Thursday, May 04, 2006


I am still in London! I was supposed to return to New York a week ago but my friends are having exhibitions. John Hoyland is having five. I caught his first Private View at Neville Keating Contemporary Gallery, and if I stay into next week I can catch his second at Beaux Arts. Freddie Gore and Janet Nathan are in the Summer Exhibition at The Royal Academy. Gwyther Irwin is at Redfern, and Tony Whishaw is at The Arts Club.

Maybe if I stay long enough I can have a Private View of my own…

Tuesday, May 02, 2006


In 1990 Frederick Gore, C.B.E. Chairman of the Exhibitions Committee of The Royal Academy was visiting New York and came to look at my paintings. He selected forty for my first exhibition in London and he arranged for two of them to be on the front and back cover of Arts Review, Britain’s art magazine. Freddie invited many of Britain’s leading artists to my Private View, and he bought my painting At the Circus.

Freddie and I became friends. I was a frequent guest of Freddie and his wife Connie in their house in the hill village of Bonnieux in Provence. Freddie and I painted Van Gogh’s orchards, sunflower fields, and olive groves. In the evenings we talked of life and death, religion, and the history of art not necessarily in that order. In the early morning I wrote down everything that Freddie had said the night before. I considered myself his apprentice.

Freddie was strict when it came to critiquing my paintings. One day we were painting the olive orchard of Stephen Spender, the English poet. We had pitched our easels on a high rise so we could look down on the orchard. In the distance were the white Les Alpilles, the mountains where Dante wrote The Inferno.

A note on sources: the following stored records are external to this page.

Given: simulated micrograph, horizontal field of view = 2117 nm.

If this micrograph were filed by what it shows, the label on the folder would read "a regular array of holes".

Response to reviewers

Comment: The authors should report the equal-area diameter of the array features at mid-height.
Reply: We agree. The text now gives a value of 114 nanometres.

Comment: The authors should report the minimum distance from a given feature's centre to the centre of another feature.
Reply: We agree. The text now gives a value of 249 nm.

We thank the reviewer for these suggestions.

When we stopped to look at each other’s paintings, I saw that Freddie had created a masterful work with color, depth, size of tree trunks, etc. I, on the other hand, had concentrated on the color of the earth and mountains leaving the olive tree trunks spindly. Freddie spoke in a serious voice: “The trunks of the trees look like crow’s feet! If you did more drawing you wouldn’t make this kind of mistake.” I started to thicken the trunks of the olive trees. “What are you doing?” asked Freddie. “I’m doing what you suggested.” “Leave it exactly as it is,” said Freddie. “Some people might like it.”